Maybe you started your business a few years ago, or even more recently. Most of your transactions were online, and your phone system was the last thing on your mind. Maybe you set one up, or perhaps used a Google phone number, and simply answered calls on your phone.
However, suddenly business is booming, and more of your customers are contacting you by phone. You have employees now, and they need to be able to answer the phone as well, but most of them work remotely. How do you handle this new, large volume of calls?
One of the simplest and least expensive ways is to set up one of the many business VoIP systems available and use your computer to answer the phone. This offers you a number of options you would not have with a traditional phone system, including letting you keep the mobility of both your office and your employees. How does it work?
Business VoIP systems offer the option of call forwarding, and this can work in several different ways. Here are a few for you to consider.
- Forwarding to a Single Phone: This is call forwarding at its simplest. If you are not available to answer the phone, you can have calls forwarded to a designated employee who will take the calls. This may not be practical in the case of a higher volume of calls, but it can help relieve some of the pressure on you.
- Forwarding to Multiple Phones: This option forwards the call to several phones. If one does not answer, it gets forwarded to the next phone in the line, until someone answers.
- Forwarding to a Call Tree: This is essentially a first come, first serve basis. Calls are forwarded to several phones, and whoever answers first gets the call. The same happens with the next call, and then the next.
The last two systems are the best for dealing with multiple calls and are easily set up with a VoIP system.
Voice Mail and a Return Call System
Any calling system can be set up with a voice mail system, but inboxes can rapidly fill up, and it is easy to miss someone you need to call back, or even forget to return a call. There is a better way.
With the right business VoIP system, you can set up an automated answering service that offers the option for the customer to receive a call back as soon as someone is available, or even at a later appointment time. This lets the customer know they are truly important, saves them potential wait times on hold, and help you better organize employees time.
As with any phone system, a VoIP system is not right for everyone. In order for it to work, you need to have a fast, dedicated internet line. Should the internet go down for some reason, so does your phone system.
Internet that is slow or overloaded can cause a delay in voice communication. Although this is rare, it can occur on either end, and can be potentially frustrating for the caller and your employee. The solution to this may be to limit the number of calls that can be handled by your system before they are routed to voicemail or your automated answering systems.

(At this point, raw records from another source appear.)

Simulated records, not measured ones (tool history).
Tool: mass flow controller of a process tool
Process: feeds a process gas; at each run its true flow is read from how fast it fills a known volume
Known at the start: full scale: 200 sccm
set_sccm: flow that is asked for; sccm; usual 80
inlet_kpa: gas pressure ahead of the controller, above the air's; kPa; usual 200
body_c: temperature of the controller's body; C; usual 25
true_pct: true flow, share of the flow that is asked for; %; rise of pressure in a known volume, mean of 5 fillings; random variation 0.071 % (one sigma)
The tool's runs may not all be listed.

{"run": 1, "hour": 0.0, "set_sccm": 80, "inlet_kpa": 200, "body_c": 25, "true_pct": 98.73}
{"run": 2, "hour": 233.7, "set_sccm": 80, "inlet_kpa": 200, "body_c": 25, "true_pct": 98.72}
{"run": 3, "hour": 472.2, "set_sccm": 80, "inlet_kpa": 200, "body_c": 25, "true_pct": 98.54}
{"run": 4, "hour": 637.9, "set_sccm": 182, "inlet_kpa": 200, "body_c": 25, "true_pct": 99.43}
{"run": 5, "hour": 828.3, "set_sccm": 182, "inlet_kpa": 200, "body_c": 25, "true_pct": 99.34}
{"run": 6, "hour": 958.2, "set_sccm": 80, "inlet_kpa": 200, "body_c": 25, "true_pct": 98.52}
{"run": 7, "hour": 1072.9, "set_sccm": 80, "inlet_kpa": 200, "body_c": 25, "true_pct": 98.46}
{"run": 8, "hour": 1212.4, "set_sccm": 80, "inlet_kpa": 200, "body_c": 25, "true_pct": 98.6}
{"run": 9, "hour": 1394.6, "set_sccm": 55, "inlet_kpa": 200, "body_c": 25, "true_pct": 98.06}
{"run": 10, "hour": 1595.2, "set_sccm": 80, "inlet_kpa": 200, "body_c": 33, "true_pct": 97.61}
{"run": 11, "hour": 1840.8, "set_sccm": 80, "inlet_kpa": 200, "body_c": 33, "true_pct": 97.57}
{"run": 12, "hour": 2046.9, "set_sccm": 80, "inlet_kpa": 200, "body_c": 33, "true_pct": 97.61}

Besides business VoIP systems, there are also traditional phone systems that can work really well. They are more location tied, although some do offer call forwarding and other advanced options, but they may require more technical know-how and set up.
They are also usually more expensive. They require that you purchase specific phones that work with the hardware and software you have available or that is offered by your phone provider. Multiple lines typically carry a cost, and systems are still limited in scope.
Still, it is good to know what those systems are, and explore how they work, and what will work best for you and your business and employees. No one phone solution is right for all companies of all sizes.
The Issue of Scale
Whatever system you choose, the primary issue is that of scale. If you are experiencing a high volume of calls, now, you will probably continue to do so. In fact, the likelihood is that those numbers will increase over time. This means the system you choose must be able to scale to keep up.
Increasing the capacity of a VoIP system is often a simple matter of upgrading internet speed or bandwidth or adding additional dedicated lines. Traditional systems also offer various means to scale to a larger volume of callers as well. The cost of expanding each should be evaluated, but choosing the right system in the first place can save you a great deal of trouble in the long run, as there will be no need to swap systems when you are busy.
In the end, you will be the one who has to decide what phone system is right for you, and what will work best for your company. Just keep these things in mind when you start receiving a high volume of calls, and you need to best determine how to deal with them.